Yu Su // Yellow River Blue
(bié Records / Music From Memory)
The idea of music as a global conversation is a complicated one. This is a world where Tony Allen’s mesmerising drumming began with Fela Kuti and wound up with Moritz Von Ozwald, where Bjork collaborated with Inuit throat singer Tanya Tagaq, Adrian Sherwood teamed up with Prince Far I, and Senyawa jammed with Stephen O’Malley. Western fetishisation of the exotic has led down some morally ambiguous creative paths of appropriation, but it’s also engendered meaningful, reciprocal exchanges that have broadened music overall. The line between cultural colonialism and diligent dialogue is blurred more than ever in the digital age, as the rate of information exchange becomes a whirr pinging across every single part of the globe, but the fruit of borderless sonic travel is a rich and varied yield.

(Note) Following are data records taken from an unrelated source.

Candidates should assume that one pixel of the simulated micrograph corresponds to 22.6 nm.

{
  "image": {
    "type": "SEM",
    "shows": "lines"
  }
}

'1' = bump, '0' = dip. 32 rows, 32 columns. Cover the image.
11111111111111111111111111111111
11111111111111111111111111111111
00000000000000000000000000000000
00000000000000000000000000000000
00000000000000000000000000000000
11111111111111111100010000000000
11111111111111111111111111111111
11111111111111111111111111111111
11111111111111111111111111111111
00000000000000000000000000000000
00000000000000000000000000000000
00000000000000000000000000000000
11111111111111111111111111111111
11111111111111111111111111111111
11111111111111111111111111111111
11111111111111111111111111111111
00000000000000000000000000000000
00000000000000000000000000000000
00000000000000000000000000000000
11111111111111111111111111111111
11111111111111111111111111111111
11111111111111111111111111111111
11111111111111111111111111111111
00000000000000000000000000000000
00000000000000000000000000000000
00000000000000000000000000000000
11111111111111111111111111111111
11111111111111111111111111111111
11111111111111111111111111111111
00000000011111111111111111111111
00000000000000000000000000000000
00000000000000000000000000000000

Yu Su emerges from this very same whirr, having grown up training as a classical pianist in Kaifeng, China, before diving head first into Western pop and alternative music upon arriving in Vancouver, Canada. As an artist, she’s been in the unique position of evolving publicly in just four years at the same rate as her own discovery (and resulting inspiration) of other people’s music. She emerged with a distinct influence from the smoky West coast deep house sounds of Mood Hut et al, albeit with a unique twist that left an immediate impression, but she also speaks with enthusiasm about Laurie Anderson and other globally-curious totems of the leftfield from bygone decades. The scope of her sound has palpably broadened in kind, with the stunning Roll With The Punches on Second Circle in 2019 seeing her attain that mystical air of undiscovered, imagined territories in her music.
Guided by cyclical patterns and a warm, utopian instinct for melodic interplay, the route towards Yu Su’s debut album feels natural – her sound is supple enough to encompass the breadth an extended run time encourages. And yet, there’s also a sense of unknowing, as she’s shifted her sound in considered ways from release to release. Sure enough, there are plenty of surprises within Yellow River Blue as Su exercises the scope of her musical interests.
Opening track ‘Xiu’ is, truthfully, quite what you might be expecting – a sweetly chiming, sprightly piece with some arch Eastern melodies (she’s previously professed a love of baiting the Western fascination with ‘oriental’ sounds) and a new wave thrum to the rhythm section. But expectations are quickly upended by ‘Futuro Dub’, which acts as a kind of polar opposite, rolling at 140 with atmospheric pressure and weighty bass in lieu of melodic content. ‘Klein’ is the other prime example of Su pushing into new, surprisingly abrasive territory with brilliant results. Traditional Chinese singing faces off with a deathly slow boom bap beat adorned with all the noise and mess of a particularly outré illbient jam from the mid 90s.
The 90s also lingers over another album highlight, ‘Gleam’. It’s a track that seems to chime differently depending on the ears listening, but from my perspective it captures the kind of downtempo electronica that lingered around the fringes of the burgeoning UK techno scene circa 1994. Look no further than the Mo Wax Excursions series if you need more proof. The similarity may just be happenstance – at this point it’s temporal as well as cultural musical references that are blurred to the point of being indecipherable. For those wanting more of the flavours Su had offered on past releases, there’s still plenty to savour. ‘Melaleuca’ has a strident dancefloor energy, while ‘Touch-me-not’ swims in gently lapping ripples of sequencing and delay, both bound by the same over-arching quality that Yu Su seems to imbue all her music with. Even in darker moments, there’s a sense of inner calm, of joy and optimism, but also the wonder and mystery that comes from music you can’t quite place on the map.